The Filesystem Interface

The VFS interface is implemented using a structure that contains the operations that can be done on a
filesystem. Likewise, the vnode interface is a structure that contains the operations that can be done on
a node (file or directory) within a filesystem. There is one VFS structure per mounted filesystem in the
kernel and one vnode structure for each active node. Using this abstract data type implementation allows
the kernel to treat all filesystems and nodes in the same way without knowing which underlying filesystem
implementation it is using.
Each vnode contains a pointer to its parent VFS and a pointer to a mounted-on VFS. This means that any
node in a filesystem tree can be a mount point for another filesystem. A root operation is provided in the
VFS to return the root vnode of a mounted filesystem. This is used by the pathname traversal routines in
the kernel to bridge mount points. The root operation is used instead of keeping a pointer so that the root
vnode for each mounted filesystem can be released. The VFS of a mounted filesystem also contains a
pointer back to the vnode on which it is mounted so that pathnames that include “..” can also be traversed
across mount points.
In addition to the VFS and vnode operations, each filesystem type must provide mount and mount_root
operations to mount normal and root filesystems. The operations defined for the filesystem interface are
given below. In the arguments and results, vp is a pointer to a vnode, dvp is a pointer to a directory vnode
and devvp is a pointer to a device vnode.

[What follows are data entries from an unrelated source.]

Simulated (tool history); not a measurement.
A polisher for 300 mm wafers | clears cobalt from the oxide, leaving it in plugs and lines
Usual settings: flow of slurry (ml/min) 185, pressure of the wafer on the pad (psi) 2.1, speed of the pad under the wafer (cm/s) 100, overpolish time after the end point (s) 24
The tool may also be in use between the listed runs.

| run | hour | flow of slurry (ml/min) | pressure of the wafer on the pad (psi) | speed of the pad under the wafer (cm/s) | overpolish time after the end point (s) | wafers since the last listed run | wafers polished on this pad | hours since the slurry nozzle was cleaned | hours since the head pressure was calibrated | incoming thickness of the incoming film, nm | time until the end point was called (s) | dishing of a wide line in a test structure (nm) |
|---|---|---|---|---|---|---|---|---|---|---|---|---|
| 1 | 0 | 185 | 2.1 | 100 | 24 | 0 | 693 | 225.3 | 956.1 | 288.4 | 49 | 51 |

Concurrent Access and File Locking

NFS does not support remote file locking. We purposely did not include this as part of the protocol
because we could not find a set of file locking facilities that everyone agrees is correct. Instead we have a
separate, RPC based file locking facility. Because file locking is an inherently stateful service, the lock
service depends on yet another RPC based service called the status monitor 6. The status monitor keeps
track of the state of the machines on a network so that the lock server can free the locked resources of a
crashed machine. The status monitor is important to stateful services because it provides a common view
of the state of the network.
Related to the problem of file locking is concurrent access to remote files by multiple clients. In the local
filesystem, file modifications are locked at the inode level. This prevents two processes writing to the
same file from intermixing data on a single write. Since the NFS server maintains no locks between
requests, and a write may span several RPC requests.

UNIX Open File Semantics

We tried very hard to make the NFS client obey UNIX filesystem semantics without modifying the server
or the protocol. In some cases this was hard to do. For example, UNIX allows removal of open files. A
process can open a file, then remove the directory entry for the file so that it has no name anywhere in the
filesystem, and still read and write the file. This is a disgusting bit of UNIX trivia and at first we were just
not going to support it, but it turns out that all of the programs that we didn’t want to have to fix (csh,
sendmail, etc.) use this for temporary files.
What we did to make open file removal work on remote files was check in the client VFS remove
operation if the file is open, and if so rename it instead of removing it. This makes it (sort of) invisible
to the client and still allows reading and writing. The client kernel then removes the new name when the
vnode becomes inactive. We call this the 3/4 solution because if the client crashes between the rename
and remove a garbage file is left on the server. An entry to cron can be added to clean up on the server,
but, in practice, this has never been necessary.
Another problem associated with remote, open files is that access permission on the file can change while
the file is open. In the local case the access permission is only checked when the file is opened, but in the
remote case permission is checked on every NFS call. This means that if a client program opens a file,
then changes the permission bits so that it no longer has read permission, a subsequent read request will
fail. To get around this problem we save the client credentials in the file table at open time, and use them
in later file access requests.

Conclusions

We think that the NFS protocols, along with RPC and XDR, provide the most flexible method of remote
file access available today. To encourage others to use NFS, Sun has made public all of the protocols
associated with NFS. In addition, we have published the source code for the user level implementation of
the RPC and XDR libraries.